Iterative Decomposition Model V3
Table of Contents
Iterative Decomposition V3 Model
This article covers the continuation of work I've been pursuing in the area of sparse, interpretable audio models.
Some previous iterations of this work:
All training and model code can be
found here.
Our goal is to decompose a musical audio signal into a small number of "events", roughly analogous to a musical score,
but carrying information about the resonant characteristics of the instrument being played, and the room it is being
played in. Each event is represented by a low-dimensional (32, in this case) vector and a time at which the event
occurs in the "score".
We seek to achieve this goal by iteratively guessing at the next-most informative event, removing it from the original
signal, and repeating the process, until no informative/interesting signal is remaining.

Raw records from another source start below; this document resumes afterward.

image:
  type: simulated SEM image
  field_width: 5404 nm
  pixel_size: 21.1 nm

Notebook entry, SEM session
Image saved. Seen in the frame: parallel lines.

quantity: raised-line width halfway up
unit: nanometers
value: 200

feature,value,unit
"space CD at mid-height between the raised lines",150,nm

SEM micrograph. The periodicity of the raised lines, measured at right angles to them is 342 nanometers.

This is very similar to the matching pursuit algorithm, where we
repeatedly convolve an audio signal with a dictionary of audio atoms, picking the most highly-correlated atom at each
step, removing it, and the repeating the process until the norm of the original signal reaches some acceptable
threshold.
The Algorithm
In this work, we replace the convolution of a large dictionary of audio "atoms" with analysis via a "deep" neural
network, which uses an STFT transform followed by
cascading dilated convolutions
to efficiently analyze relatively long audio segments. At each iteration, it proposes an event vector and a
time-of-occurrence. This event is then rendered by an event-generator network and scheduled, by convolving the
rendered event with a dirac function (unit-valued spike) at the desired time. It is subtracted from the original audio
spectrogram[^1], and the process is repeated. During training, this process runs for a fixed number of steps, but it's possible
to imagine a modification whereby some other stopping condition is observed to improve efficiency.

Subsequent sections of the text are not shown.